I get it.
Frankly, at 13, it is my feeling that you go where you are told, whether it is to the supermarket, to granny's house for dinner, to France, or to your room . If you enjoy it, so much the better. But complaining about the holiday you get is bad behavior. And the fact that so many kids who live in two households are allowed a 'right of refusal' that would not be allowed in an 'intact' household, is just bonkers.
There's not a lot to do in the Loire Valley. It's pretty dull. It was made even worse because my grandparents who took us thought we should be grateful for taking us somewhere where we didn't want to go.
I'm sort of with your grandparents on this one. Didn't you think then, and don't you think now, that you should have been grateful? Even if you didn't then and don't now feel it was a worthwhile experience, they must have gone to trouble and expense to give you an opportunity, and the fact that it wasn't to your liking doesn't lessen their efforts.
If she was the one with the power, she might be dragging you off to a theme park or something, which you wouldn't like.
But she's not. She's the child. Making these decisions is an adult privilege, that comes with adulthood. I agree with notdisney, this is a problem that goes way beyond stepparenting or separate households, and right to the heart of our expectations of children. I hate it, not just as a stepmother, but as a mother. It is ridiculous to give children a say in things they do not have the experience or knowledge to make good choices about.

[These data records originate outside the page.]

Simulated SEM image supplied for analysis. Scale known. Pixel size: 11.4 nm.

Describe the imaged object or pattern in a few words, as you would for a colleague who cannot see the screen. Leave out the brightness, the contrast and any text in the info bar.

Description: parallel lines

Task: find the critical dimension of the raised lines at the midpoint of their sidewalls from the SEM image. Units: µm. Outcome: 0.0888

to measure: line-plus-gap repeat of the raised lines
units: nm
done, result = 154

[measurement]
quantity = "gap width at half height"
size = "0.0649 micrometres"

This is the holiday on offer, and frankly, holidays are not a rght, they are a gift and more than that, they are an ^obligation* to the family as a whole. It is about spending time together as a family, not about providing entertainment for individual members.
The truth is that most kids, is they could design their own holiday, would base it a) on what they've seen in the media, b) what their friends and schoolmates are doing and b) on their own past experiences and current pleasures. The first and second are not realistic. The third prevents them from discovering new things and new interests and from growing as people.